You cannot work in close proximity to technical people, particularly those who build systems, for long without hearing the term “technical debt” bandied around.
Technical debt is what you are adding to every time you choose an easy or quick solution now, rather than looking at longer-term strategies. It is the technical expression of ‘failing to plan is planning to fail.’ And it has consequences.
Suppose a technical system is held together with metaphorical prayers and duct tape. In that case, it will often be too fragile to effectively maintain (i.e. trying to update or patch it is likely to cause an outage or just break it irreparably). Given the earliest systems in an organisation are also often the most important to its operation, the most critical systems are usually the ones carrying the most technical debt.
While it’s often thought of as just adding friction to systems, possibly the occasional outage, it is much more insidious and damaging when we consider that most technical debt also involves what I like to call security debt. If you can’t update a critical system to maintain it effectively, it will be vulnerable to cybersecurity threats. Known vulnerabilities are a key factor in most cybersecurity incidents, and these exist because systems go unmaintained.

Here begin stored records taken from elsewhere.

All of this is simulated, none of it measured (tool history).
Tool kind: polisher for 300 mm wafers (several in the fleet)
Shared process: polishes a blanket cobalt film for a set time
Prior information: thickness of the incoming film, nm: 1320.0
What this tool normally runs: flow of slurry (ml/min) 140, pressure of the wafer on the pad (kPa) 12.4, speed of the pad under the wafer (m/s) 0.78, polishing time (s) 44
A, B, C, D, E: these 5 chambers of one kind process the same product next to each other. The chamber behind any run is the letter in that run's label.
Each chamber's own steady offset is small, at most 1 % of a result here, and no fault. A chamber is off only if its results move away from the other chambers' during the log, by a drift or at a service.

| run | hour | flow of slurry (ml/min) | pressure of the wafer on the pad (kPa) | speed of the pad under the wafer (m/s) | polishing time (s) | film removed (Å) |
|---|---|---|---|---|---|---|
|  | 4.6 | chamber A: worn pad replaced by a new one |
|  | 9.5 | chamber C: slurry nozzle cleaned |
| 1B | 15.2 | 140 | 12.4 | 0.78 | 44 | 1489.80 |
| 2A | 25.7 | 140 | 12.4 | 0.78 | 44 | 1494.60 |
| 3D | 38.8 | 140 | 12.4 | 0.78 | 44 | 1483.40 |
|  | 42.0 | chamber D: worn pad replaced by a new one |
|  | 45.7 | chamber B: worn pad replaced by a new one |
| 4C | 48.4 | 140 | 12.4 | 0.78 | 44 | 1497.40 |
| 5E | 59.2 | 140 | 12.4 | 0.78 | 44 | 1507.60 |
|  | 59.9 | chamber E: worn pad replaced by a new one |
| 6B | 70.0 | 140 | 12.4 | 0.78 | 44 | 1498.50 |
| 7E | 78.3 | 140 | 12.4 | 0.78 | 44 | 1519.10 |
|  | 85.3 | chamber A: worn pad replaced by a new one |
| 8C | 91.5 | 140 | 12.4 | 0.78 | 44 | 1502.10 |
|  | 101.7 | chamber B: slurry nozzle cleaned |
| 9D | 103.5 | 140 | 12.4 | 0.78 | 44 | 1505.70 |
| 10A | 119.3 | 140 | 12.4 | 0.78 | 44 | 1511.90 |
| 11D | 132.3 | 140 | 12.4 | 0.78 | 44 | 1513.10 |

This is a big enough problem on its own, but then we look at the world of Operational Technology (OT) and Industrial Control Systems (ICS), and things get worse quickly. OT refers to technologies used to manage physical systems, often but not always industrial (building HVAC, access control systems, lifts, etc., are also OT systems). ICS is a subset, specifically the systems that monitor, manage, and control industrial processes.
OT, ICS, and CNI
The most important OT processes are those in Critical National Infrastructure (CNI), everything from power plants to water treatment facilities. These systems were often automated before security was a major concern in the way it is now, connected to the internet to allow remote or centralised monitoring, and carry enough technical debt that they are often impossible to maintain.
Manufacturers for some of these systems no longer exist, and their expense means that they are certainly not refreshed every few years as other IT systems should be.
The first known and most famous attack against ICS systems involved the Stuxnet malware, uncovered in 2010. Stuxnet is still one of the most sophisticated cyberweapons developed to date and has been repurposed to carry out other attacks after the one that (rightly) made it famous.
To keep the story short, the Stuxnet malware was developed to compromise Microsoft Windows machines to gain an initial foothold on a network, after which it would seek out the controllers which automated gas centrifuges for separating nuclear material. Estimates are that Stuxnet ruined roughly one-fifth of Iran’s nuclear centrifuges and set back the national nuclear programme for several years.
Stuxnet was developed to be subtle; it did not simply cause centrifuges to fail but introduced random variances in their operations which caused them to fail faster. It’s estimated that it was a year after release before it was discovered, and the discovery was more luck than planning.
It isn’t only malware that we need to worry about affecting CNI systems. While the Colonial pipeline attack did not involve any targeted ICS systems (it was down to a compromised password, and the shutdown was precautionary), if the attackers had aimed at indeed causing chaos rather than deploying off-the-shelf ransomware, the attack would not have been detected as quickly. It potentially would have affected the pipeline’s ICS systems. Given the control those systems had, the damage could have been much more significant. The attackers showed no signs of attempting to breach those critical systems.
In another recent case, an attack against a Florida water treatment plant was down to old software being used (that technical debt again). And while it was detected and further safety measures were in place, the attackers adjusted the amount of sodium hydroxide (used in small quantities to lower the acidity of water and in large concentrations capable of causing chemical burns) upwards about 100 times. Fortunately, it was detected. But in this case, we are seeing attackers deliberately and maliciously trying to cause damage. Whether they want to send a message and know that other measures would prevent the attack or genuinely attempting to poison the water supply is unknown, and only limited information is shared.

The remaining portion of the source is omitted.